Tennis Player outed as "alt-right" faces backlash

ski lo

White Belt
@White
Joined
May 21, 2007
Messages
53
Reaction score
0
US mens tennis player Tennys Sandgren, the last American eliminated at the Australian Open is facing a backlash from the media and some prominent names in the tennis community. His Crime.....

Apparently he had tweeted something about pizzagate being legitimate and also had the audacity to re-tweet some right-wing favorites like Paul Joseph Watson, Joseph Peterson, Ben Shapiro and Mike Cerovich.

The media has already pounced and labeled Sandgren an alt-righter, and tennis' biggest star Serena Williams is demanding an apology. In a news conference following his loss Sandgren read a prepared statement, but refused to answer questions. He lashed out at the media for not focusing on the tennis

Sandgren has also since deleted all his old tweets.

So is this fair to this guy? Pizzagate is stupid IMO, but is tweeting something about it enough to get you labeled a racist alt-right member? And all his re-tweets seem to be of pretty mainstream voices on the right with the exception of maybe Cernovich.

Would Serena or Venus get the same treatment if they re-tweet Shaun King or Deray McKesson? Why the double standard?

https://www.washingtonpost.com/news...ld-never-have-tweeted/?utm_term=.db09a3d74999

‘You’re hastening the hell you wish to avoid’: Controversial American delivers a shot and is called out by Serena Williams




By Eli Rosenberg and Cindy Boren January 24 at 12:32 PM

The controversy
As Sandgren advanced through the Australian Open’s early rounds, a steady pace of people began commenting about Sandgren’s history on Twitter: his tweets, who he’d followed, which tweets he’d liked and retweeted.

Some referenced a critical blog post from 2016, headlined “Post-Trump Tennis Fandom,” that looked briefly at Sandgren’s politics via his Twitter feed.

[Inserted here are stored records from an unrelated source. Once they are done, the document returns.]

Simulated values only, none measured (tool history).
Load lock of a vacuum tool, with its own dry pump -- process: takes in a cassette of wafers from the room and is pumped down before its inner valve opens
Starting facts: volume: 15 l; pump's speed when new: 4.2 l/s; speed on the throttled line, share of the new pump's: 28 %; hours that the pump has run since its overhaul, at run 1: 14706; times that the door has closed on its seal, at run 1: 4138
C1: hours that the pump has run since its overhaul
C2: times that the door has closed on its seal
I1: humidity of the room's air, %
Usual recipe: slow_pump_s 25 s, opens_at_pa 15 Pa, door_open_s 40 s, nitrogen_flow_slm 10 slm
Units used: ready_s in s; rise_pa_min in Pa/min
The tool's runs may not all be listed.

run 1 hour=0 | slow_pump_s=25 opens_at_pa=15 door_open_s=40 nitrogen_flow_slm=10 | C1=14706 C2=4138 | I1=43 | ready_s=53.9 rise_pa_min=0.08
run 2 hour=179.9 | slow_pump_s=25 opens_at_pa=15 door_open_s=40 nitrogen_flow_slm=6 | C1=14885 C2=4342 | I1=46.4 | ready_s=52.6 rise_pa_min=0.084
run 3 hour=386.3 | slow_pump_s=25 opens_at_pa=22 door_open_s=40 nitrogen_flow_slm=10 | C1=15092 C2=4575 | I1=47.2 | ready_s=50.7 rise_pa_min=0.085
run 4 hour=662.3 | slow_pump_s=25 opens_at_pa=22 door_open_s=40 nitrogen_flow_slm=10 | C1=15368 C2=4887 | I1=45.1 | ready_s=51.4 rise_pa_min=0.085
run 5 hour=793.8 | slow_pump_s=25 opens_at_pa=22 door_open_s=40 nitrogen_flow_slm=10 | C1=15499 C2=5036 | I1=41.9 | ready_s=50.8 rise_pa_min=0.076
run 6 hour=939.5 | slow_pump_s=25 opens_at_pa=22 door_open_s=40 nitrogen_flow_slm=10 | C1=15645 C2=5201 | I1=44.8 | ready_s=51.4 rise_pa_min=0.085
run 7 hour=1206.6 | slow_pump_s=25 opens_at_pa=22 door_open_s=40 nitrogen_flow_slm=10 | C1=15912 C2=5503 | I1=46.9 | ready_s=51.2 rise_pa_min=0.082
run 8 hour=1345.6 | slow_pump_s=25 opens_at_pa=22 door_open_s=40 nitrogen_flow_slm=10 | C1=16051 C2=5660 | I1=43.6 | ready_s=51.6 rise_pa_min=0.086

Austrollian Open@TrollandGarros

a brief snapshot of the high profile racists Tennys Sandgren has liked #AusOpen

3:27 AM - Jan 18, 2018
Twitter Ads info and privacy





And when Sandgren sat down for a news conference with reporters after his stunning win Monday, the question came.

“Tennys, the rise in your profile has drawn attention to your social media output, which includes some political figures who might be considered outside the mainstream,” the reporter asked. “Yeah, there was a #Pizzagate exchange at some point, and I just wondered if you were concerned about having yourself connected to some of these controversial figures.”

“I mean, no, I’m not concerned about it,” Sandgren responded.

A man identified by ESPN as his coach interjected, calling the question “ridiculous” in the hopes of moving on, but Sandgren called him off.

“It’s fine,” he said. “What information you see doesn’t dictate what you think or believe and I think it’s crazy to think that, I think it’s crazy to assume that, to say, ‘Well he’s following X person so he believes all the things that this person believes.’ I think that’s ridiculous.”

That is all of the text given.